Inside an Insurance Company’s Social Media Game

Bella Wei
Stratifyd
Published in
4 min readJul 28, 2016

Liberty Mutual, one of the nation’s largest insurance companies, maintains a similarly strong social media network, with over 2.5 million likes on the company Facebook page. However, just a simple scroll down the comments on the page’s posts shows that not everything is totally all right with the insurance provider. Comments, especially on an Insurance page, are usually generated by strong reactions and emotions. We used Signals, our cloud-based data analytics platform, to sift through 6000 comments from last June to today and determine — what are these emotions that are driving people to comment on Liberty Mutual’s Facebook page? Not only are they good or bad, but what topics are they pleased about? What topics are they frustrated about?

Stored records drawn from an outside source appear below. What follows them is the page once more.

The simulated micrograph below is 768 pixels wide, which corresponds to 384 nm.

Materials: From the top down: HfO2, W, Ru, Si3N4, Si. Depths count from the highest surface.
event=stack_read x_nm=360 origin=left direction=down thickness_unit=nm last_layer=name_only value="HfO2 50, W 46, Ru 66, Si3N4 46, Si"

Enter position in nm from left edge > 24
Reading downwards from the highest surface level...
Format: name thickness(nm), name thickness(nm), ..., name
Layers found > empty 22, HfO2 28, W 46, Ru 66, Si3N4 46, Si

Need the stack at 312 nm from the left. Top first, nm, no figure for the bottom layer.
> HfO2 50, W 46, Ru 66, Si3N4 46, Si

A Successful Social Media Campaign

In January 2016, Liberty Mutual launched a campaign that offered $10,000 to two members of the community who had the highest number of likes on their respective posts on the Liberty Mutual Facebook page. This was a boom-or-bust campaign with the potential to generate a ton of traffic or nothing at all, and Liberty Mutual should be pleased to hear that it was definitely on the boom side of things.

Lib - Buzzword

This is Signals’ Buzzword feature, which generates a word cloud of the most important terms in the conglomerate of the comments. By a large margin, “John Thomas” and “Chief John” were the two most frequently-occurring terms in a crawl of this Facebook page over the past year. Who is “Chief John?” He is a firefighter who happened to also be the most liked post on Liberty Mutual’s Facebook page. The heavy blue hue of the words shows that the comments surrounding John Thomas were largely positive and should boost the reputation of the Insurance Company sponsoring him. All in all, Liberty Mutual’s social media campaign created both a quantity (dominating the Buzzword word cloud) and quality of comments, which makes it a large success.

Lib - John Thomas

Social Media Caretakers Doing Their Job?

Many large companies have devoted social media specialists that, among other things, hear out consumer complaints and respond to them. Liberty Mutual has a social media “caretaking” presence, shown by this screenshot of the company Facebook page responding to consumer complaints:

Lib - Responses

The question is, are the social media caretakers responding in a positive, standardized, fashion? We filtered out all comments to only those written by the company itself and then used Buzzword:

Lib - Self-comments

The largest Buzzword is “Private Message” — a good sign because the company doesn’t want nasty slugfests being thrown around on Facebook, where everything is public. However, they also want to let these disenchanted customers that they are there for them — and the rest of anyone else watching. That, combined with the heavily positive tilt of this word cloud, shows that Liberty Mutual’s social media specialists are committed to positive, responsive customer maintenance. That’s a good thing.

Playing Politics?

If we look back at the first Buzzword, we see a heavily gray (borderline negative) buzzword prominently displayed: Planned Parenthood. Obviously, we wonder what a car insurance company has to do with Planned Parenthood, so we click on the term and filter out results by comments containing the abortion provider.

Lib - Planned Parenthood

The company’s financial support of Planned Parenthood is turning away many customers, according to the individual feedback given. While it may be a boon to some politically-minded customers, is it really worth the potential controversy Liberty Mutual might stir among many others? That is a question the company needs to ask itself and resolve.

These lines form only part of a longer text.